Saturday, September 25, 2010

The Hobbit -- Happy Anniversary!

September 21st was the 73rd anniversary of the publication of The Hobbit by JRR Tolkien.


You'd think I would have remembered such an important date. For had The Hobbit not been a financial success, The Lord of the Rings might never have been written. And if it hadn't, the Mythopoeic Society would never have existed. My husband I would never have met; our children would never have existed. (This is beginning to sound like a Twilight Zone episode.) Needless to say, I would never have become acquainted with most of my oldest and closest friends, and the great flowering of fantasy fiction in the late 20th century might not have taken place.

So in belated honor of the day, here is a link to a site with a side by side comparison of the two versions of "Riddles in the Dark," the crucial chapter in The Hobbit in which Biblbo Baggins acquires Gollum's magic ring. (The differences between the two are helpfully marked in blue.)

The Riddle chapter was my first encounter with Tolkien's work. I read it in the early '60s when I was just a kid reading my way through the Azusa public library. It appeared in Just For Fun: Humorous Stories and Poems, edited by Elva Sophronia Smith and Alice Isabel Hazeltine Lothrop, Lee and Shepard Company, 1948. Although it was very odd coming into the story in media res (I had no idea what a hobbit was or how Mr. Baggins had gotten into such a tight place), I enjoyed the chapter so much that I tracked down the original book and devoured the whole thing. Of course, I was a bit puzzled by the differences between the version in the anthology and the one in The Hobbit. At the time, I didn't know that Tolkien had made revisions between the first and second editions of The Hobbit in order to make it more consistent with The Lord of the Rings.
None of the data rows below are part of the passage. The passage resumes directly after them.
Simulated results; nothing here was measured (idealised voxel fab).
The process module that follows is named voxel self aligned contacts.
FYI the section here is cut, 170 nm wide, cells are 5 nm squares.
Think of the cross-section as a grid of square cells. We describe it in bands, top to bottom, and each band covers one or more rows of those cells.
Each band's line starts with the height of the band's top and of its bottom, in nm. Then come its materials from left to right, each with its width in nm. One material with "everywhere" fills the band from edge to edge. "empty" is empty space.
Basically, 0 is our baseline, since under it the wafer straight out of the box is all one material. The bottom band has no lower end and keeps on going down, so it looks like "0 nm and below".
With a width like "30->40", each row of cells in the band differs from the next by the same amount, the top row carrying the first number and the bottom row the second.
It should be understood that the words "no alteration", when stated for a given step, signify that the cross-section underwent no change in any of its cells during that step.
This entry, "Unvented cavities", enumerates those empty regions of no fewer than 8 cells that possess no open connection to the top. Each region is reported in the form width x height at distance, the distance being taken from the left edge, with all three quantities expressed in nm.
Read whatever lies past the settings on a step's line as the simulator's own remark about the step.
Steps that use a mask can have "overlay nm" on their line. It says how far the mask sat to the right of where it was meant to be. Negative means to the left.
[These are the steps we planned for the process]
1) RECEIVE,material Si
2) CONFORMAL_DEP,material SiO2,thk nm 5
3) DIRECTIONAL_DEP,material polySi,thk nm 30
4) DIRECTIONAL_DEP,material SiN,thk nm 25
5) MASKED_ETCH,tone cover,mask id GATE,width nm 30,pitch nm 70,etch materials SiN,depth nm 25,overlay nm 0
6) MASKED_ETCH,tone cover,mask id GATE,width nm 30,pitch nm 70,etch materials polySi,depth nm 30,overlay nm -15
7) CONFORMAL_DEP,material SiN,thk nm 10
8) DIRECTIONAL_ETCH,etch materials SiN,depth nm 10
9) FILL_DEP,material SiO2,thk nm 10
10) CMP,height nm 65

By the way, I'm not usually keen on audio recordings of my favorite books because they never match the cadence of my mind's internal voice which I hear when I read. But Nicol Williamson did a skillfully abridged recording of The Hobbit in the '70s which is brilliant. He gives each character a distinct voice with accents from different parts of the British Isles. A friend gave us a copy when our children were young and they never tired of listening to it. Unfortunately, it has never been released on CD, and our cassette copies of the LP degenerated long ago. So you can imagine how pleased I was to discover a recording posted on the Nicol Williamson website.